This average level of performance is always adjusted to equal 100 IQ points; generally speaking, testing results above this average rank as relatively high IQ scores, while testing results below this average rank as relatively low IQ scores. Roughly 70 percent of all people have an IQ score between 85 and 115, while fully 95 percent of all people have an IQ score between 70 and 130. Still, there are several different IQ testing formats in use, and these formats differ in certain relatively minor respects; as a result, people commonly get slightly different scores when taking various versions of the test. The outcomes of IQ testing are frequently used to predict such things as future academic performance, likelihood of involvement in special education programs, future job performance and future earning potential.

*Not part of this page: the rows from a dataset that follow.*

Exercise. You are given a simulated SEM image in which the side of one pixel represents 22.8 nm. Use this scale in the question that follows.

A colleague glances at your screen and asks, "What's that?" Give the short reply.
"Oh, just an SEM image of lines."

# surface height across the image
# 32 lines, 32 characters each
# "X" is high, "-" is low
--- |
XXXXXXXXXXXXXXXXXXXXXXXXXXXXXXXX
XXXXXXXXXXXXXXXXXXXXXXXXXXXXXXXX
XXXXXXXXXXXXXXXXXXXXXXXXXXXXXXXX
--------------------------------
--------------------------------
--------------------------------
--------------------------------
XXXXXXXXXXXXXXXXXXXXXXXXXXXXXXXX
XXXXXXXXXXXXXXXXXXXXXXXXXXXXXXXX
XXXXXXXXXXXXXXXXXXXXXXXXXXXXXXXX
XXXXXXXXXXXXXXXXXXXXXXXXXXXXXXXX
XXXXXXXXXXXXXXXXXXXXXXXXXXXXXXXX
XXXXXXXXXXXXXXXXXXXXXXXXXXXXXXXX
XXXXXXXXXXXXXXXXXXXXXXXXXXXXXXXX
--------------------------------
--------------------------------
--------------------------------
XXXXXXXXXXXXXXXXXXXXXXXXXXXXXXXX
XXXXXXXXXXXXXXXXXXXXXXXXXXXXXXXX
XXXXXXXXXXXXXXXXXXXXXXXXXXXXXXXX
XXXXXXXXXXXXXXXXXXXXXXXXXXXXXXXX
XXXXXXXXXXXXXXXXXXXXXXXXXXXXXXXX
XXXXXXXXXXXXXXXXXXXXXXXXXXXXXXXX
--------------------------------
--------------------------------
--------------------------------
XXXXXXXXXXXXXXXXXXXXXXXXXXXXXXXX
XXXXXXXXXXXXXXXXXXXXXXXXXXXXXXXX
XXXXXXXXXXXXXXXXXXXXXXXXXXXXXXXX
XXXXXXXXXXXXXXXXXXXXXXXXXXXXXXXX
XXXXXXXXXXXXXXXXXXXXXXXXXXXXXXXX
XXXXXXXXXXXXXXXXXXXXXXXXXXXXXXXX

Childhood IQ As a Drug Use Predictor
In 2011, researchers from Cardiff University in Wales, UK, examined IQ results from an ongoing, long-term study-called the 1970 British Cohort Study-that is following thousands of British citizens from their birth in 1970 through adulthood and into old age. First, they looked at scores of IQ tests that study participants took at the age of five and then compared these scores to the results of testing done when study participants were age 10. Next, the Cardiff University researchers took these childhood IQ scores and compared them to study participants’ adult usage patterns for the illicit substances marijuana, Ecstasy (MDMA), cocaine, and illegal amphetamines (speed). They also traced adult participation in polydrug use, which involves simultaneous or nearly simultaneous use of two or more substances.
Out of all participants in the 1970 British Cohort Study, those with high IQ scores at ages five and 10 had the highest overall rate of illicit drug use at both age 16 and age 30. Specifically, when compared to men who had lower-than-average childhood IQ scores, men with high childhood IQ scores used Ecstasy about 65 percent more frequently and illegal amphetamines roughly 50 percent more frequently; these men also engaged in polydrug use almost 60 percent more frequently. When compared to their counterparts with relatively low childhood IQ scores, women with high childhood IQ scores had more than double the usage rates for both cocaine and marijuana. While the British Cohort Study is not necessarily definitive for illicit drug use in all settings or circumstances, it presents an unusually extensive, long-term view of real-world life outcomes among a broad population group.
No one knows for sure why high childhood IQ seems to increase the likelihood of adult drug use. However, Psychology Today explains, relatively intelligent people seem to value new and unique experiences more than relatively “unintelligent” people, and have a greater tendency to explore life beyond society’s established norms. It’s important to note that the British Cohort Study did not measure frequency or quantity of adult drug use, and no one knows if high childhood IQ predicts these aspects of drug involvement. Still, logically speaking, people who experiment with drugs have greater chances of developing substance abuse problems than people who don’t experiment with drugs. For this reason, abuse and addiction issues may appear in precisely those people who, according to outdated social norms, “would never do drugs.”